WATERLOO — One of the few B-17 Flying Fortresses still flying landed in Waterloo Monday as part of the Wings Of Freedom tour.
The tour shows off rare World War II era planes and even lets people fly inside them as a way to teach history.
“It’s inspiring, and it leaves you in awe,” said Demi Bamber, Collings Foundation flight coordinator, about being aboard a B-17 in flight. “The experience for everybody is different, but it’s always moving. People get off with tears of joy in their eyes.”
The tour is made possible by the Collings Foundation and features the B-17 Flying Fortress “Nine 0 Nine,” B-24 Liberator “Witchcraft,” B-25 Mitchell “Tondelayo” bomber, P-51 Mustang “Toulouse Nuts,” and P-40 Warhawk “Jaws” fighter.
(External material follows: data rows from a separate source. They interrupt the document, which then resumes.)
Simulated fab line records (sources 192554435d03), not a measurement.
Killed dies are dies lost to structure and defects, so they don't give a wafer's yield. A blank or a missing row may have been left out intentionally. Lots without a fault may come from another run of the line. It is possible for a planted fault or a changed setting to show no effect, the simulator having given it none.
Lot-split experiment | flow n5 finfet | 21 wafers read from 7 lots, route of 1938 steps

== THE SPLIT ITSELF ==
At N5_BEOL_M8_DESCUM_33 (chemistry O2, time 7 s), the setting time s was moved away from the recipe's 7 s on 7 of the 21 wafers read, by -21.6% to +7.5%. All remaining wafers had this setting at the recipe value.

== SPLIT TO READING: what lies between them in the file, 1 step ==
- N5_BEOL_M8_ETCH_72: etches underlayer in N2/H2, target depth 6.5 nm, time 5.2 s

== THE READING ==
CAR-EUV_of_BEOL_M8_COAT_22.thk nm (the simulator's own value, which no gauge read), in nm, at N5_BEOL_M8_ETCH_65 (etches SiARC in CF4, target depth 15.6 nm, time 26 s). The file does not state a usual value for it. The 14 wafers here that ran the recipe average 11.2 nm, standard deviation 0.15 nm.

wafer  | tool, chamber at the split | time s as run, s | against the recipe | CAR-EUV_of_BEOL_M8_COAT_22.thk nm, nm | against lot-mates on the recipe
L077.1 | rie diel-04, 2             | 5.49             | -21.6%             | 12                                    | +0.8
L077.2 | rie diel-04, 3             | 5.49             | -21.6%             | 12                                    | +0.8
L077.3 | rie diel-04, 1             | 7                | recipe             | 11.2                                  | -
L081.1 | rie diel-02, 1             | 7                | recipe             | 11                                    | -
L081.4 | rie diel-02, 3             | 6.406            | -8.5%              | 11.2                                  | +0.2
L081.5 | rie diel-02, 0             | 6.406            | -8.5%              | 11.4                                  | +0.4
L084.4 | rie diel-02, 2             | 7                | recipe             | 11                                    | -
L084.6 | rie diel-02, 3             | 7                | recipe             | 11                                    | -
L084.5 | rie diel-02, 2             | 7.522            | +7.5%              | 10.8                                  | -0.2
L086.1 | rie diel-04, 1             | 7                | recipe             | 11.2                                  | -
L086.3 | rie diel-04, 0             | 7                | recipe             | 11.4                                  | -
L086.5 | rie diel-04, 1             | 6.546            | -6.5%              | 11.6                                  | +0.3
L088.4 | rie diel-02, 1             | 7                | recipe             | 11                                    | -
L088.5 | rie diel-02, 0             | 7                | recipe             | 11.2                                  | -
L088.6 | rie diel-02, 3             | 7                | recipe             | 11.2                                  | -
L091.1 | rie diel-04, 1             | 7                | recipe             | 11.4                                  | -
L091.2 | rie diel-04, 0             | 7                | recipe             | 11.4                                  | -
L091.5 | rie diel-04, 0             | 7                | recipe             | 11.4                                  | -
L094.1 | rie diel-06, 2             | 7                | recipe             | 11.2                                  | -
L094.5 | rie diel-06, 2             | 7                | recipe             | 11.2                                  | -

All five flew into the Waterloo Regional Airport on Monday and will be there until Thursday.
Seeing the planes and flying in them allows is a unique experience, especially for family members of veterans, Bamber said.
The planes and their history hold great significance for Ava Sinnwell, 10, who saw the planes land in Waterloo with her grandmother. She said her grandfather flew a B-17 during WWII.
“I love the planes and just the history about WWII and everything about it,” Sinnwell said.
“A lot of people are so curious about history in their own family because people came back from war and never talked about it,” Bamber said. “Then they experience this and they feel a little bit closer to what their relatives experienced in the war.”
The cost for an up-close viewing is $15 for adults and $5 for children under 12 and includes tours inside the aircraft. There are discounted rates for school groups.
“Visitors may also experience the once-in-a-lifetime opportunity to actually take a 30-minute flight aboard these rare aircraft,” according to a press release. “Flights on either the B-17 or B-24 are $450 per person. B-25 flights are $400 per person.”
The B-24 is the sole remaining example of its type flying in the world, according to the Collins Foundation, which has been arranging the flights and tours for three decades.
For $2,200 people can get flight training on the P-40 Warhawk for a half hour or $3,200 for a full hour. Flight training on the P-51 is $2,400 for a half hour and $3,400 for a full hour.
The money goes toward operating costs and maintenance, Bamber said. “We want people to know they keep the planes flying.”
“In flight you can explore the entire aircraft,” Bamber said. “It gives people a greater appreciation for what our veterans went through.”
Bamber said teaching the history and maintaining the planes is a way to honor veterans and their sacrifices.
“We don’t ever want to lose that, and that’s why we try our best to keep these planes flying.”
The planes will be on display and available for tours from 9:30 a.m. to 5 p.m. today through Thursday. Flight experiences are scheduled before and after those hours.